|133 map categories! How the US Department of Agriculture solved a complex cartographic design problem|
|By Lee Ebinger, US Department of Agriculture, Fairfax, Virginia|
|April 25, 2012|
CropScape screen shot
Editor’s (Veregin) Note: We’ve all used (or created) maps that show categories like land cover classes, climate types, vegetation types, soil classes, and so on. In many cases the number of categories is fairly small, perhaps on the order of ten or twenty. But for some phenomena, the number of categories is in the hundreds. This poses a cartographic challenge because of the difficulty of specifying hundreds of unique map colors that are easily distinguishable, evoke appropriate connotative meanings, and work equally well on a computer screen or a printed map.
An example of this kind of map is CropScape, an online viewer for the US Department of Agriculture (USDA) Cropland Data Layer (CDL) product.1 The CDL dataset covers the conterminous United States, and contains 133 unique categories, most of which are specific crop types (including specialized crops like pomegranates, triticale, and vetch). The dataset is updated annually based on a variety of remote sensing inputs. It is in the public domain and can be freely used and distributed.
CropScape allows users to map CDL data going back as far as 1997 (for some states), perform queries and change analysis, generate crop acreage statistics and hard-copy maps, and download TIFFs or KMLs for an area of interest. CropScape was developed by NASS and a group at George Mason University; this group also developed services for Web application development.2
Lee Ebinger, a cartographer with the USDA, was responsible for designing the CropScape/CDL color palette. I asked Lee to provide some commentary on the approach that was used. As she describes below, the problem is quite complex. Not only do the colors need to be distinguishable, but they need to work on different types of display devices and on maps of different scales. As such, Lee had to consider which crops grow in close proximity to each other, the sizes and spatial distributions of typical agricultural fields, and how these patterns would change as a function of map scale. On top of this, colors had to be connotative ("meaningful") and be organized visually into logical groupings.

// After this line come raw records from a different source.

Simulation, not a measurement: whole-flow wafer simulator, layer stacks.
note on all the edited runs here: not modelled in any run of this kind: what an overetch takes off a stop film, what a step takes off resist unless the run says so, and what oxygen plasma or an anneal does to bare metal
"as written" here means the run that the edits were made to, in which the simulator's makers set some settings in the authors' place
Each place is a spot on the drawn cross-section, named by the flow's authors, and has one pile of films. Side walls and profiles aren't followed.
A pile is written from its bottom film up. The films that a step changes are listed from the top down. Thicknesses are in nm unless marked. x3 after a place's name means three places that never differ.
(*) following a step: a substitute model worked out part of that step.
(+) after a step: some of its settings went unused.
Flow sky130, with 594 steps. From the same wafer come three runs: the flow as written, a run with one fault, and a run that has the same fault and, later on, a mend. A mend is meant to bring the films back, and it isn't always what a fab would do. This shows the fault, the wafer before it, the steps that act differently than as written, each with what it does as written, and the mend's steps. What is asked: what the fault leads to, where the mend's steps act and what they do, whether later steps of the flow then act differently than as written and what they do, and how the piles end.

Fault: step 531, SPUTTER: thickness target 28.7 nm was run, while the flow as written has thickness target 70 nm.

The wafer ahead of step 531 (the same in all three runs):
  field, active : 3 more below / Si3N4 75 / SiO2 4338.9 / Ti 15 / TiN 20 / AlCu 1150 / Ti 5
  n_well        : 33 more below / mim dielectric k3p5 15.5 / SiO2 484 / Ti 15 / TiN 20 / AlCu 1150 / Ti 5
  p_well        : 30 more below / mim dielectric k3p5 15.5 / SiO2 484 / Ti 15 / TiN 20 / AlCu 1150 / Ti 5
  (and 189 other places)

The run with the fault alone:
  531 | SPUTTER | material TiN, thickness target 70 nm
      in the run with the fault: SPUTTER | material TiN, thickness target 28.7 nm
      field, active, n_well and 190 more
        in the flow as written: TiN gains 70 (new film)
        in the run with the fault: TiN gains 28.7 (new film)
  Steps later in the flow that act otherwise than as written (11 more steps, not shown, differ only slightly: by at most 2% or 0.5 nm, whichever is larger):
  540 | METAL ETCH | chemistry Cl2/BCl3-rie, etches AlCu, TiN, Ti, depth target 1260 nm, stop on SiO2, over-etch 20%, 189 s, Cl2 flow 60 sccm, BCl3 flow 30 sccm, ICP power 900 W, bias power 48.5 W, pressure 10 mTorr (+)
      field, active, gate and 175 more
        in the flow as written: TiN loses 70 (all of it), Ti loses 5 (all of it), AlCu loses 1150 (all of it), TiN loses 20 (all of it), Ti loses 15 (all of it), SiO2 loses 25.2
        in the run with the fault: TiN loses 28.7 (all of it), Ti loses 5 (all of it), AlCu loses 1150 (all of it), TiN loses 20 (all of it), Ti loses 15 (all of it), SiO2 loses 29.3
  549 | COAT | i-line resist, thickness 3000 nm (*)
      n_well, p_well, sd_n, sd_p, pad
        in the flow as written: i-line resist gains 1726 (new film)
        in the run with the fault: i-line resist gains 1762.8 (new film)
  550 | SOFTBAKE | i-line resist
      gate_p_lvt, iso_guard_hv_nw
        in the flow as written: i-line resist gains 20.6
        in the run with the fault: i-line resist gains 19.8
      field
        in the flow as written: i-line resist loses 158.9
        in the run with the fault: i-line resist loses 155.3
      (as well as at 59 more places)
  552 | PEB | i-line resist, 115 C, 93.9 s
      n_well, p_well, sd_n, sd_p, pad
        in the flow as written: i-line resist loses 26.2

I think Lee would be the first to admit that the color selection for CropScape is not perfect, and that the design constraints posed some real challenges. As she stated to me, "It took a long time to select the colors (two to three months) and the time seemed to grow exponentially longer as each color was added." Below, Lee describes some of the factors she had to consider when selecting colors, and the decisions that were reached.
We recently made an effort to standardize nationally all 133 categories and 60 colors across all years for the Cropland Data Layer (CDL). The final RGB (Red-Green-Blue) values for all of the categories can be found here. Selecting colors for the CDL was a process that took several months to complete. In addition to accounting for the large number of crop types, we had a number of criteria that needed to be met.
1) The colors had to be distinguishable in RGB for screen display and in CMYK (Cyan-Magenta-Yellow-Black) for printing on our HP 5500ps Designjet plotter (6 dye-based inks). I tested plotting many different colors. Plotters have different color management systems and algorithms for converting from RGB to CMYK color models, and the type of ink and medium also affect how the colors appear. To complicate matters, we purchased a new HP Z6100ps Designjet plotter (8 pigment-based inks) after the initial color selection. The colors on this plotter look quite different from those on the HP5500ps, so a few colors were adjusted to accommodate the new plotter. Of course, we have no control over what kinds of plotters are being used by people who download the data, so some colors are just going to be harder to distinguish. We anticipate that some users will tweak the colors for their own display and printing needs.
2) I decided to prioritize based on crop acreage in the entire country, and used saturated colors to emphasize the major commodities. I initially specified colors for crops in states for which we generated CDL data (Midwest, Central Plains, Mississippi Delta) and added colors as we completed CDLs for additional states. I also selected extra colors which are optionally used for states that have a large number of specialty crops. I created some custom colors and utilized colors available from Esri ArcGIS color styles.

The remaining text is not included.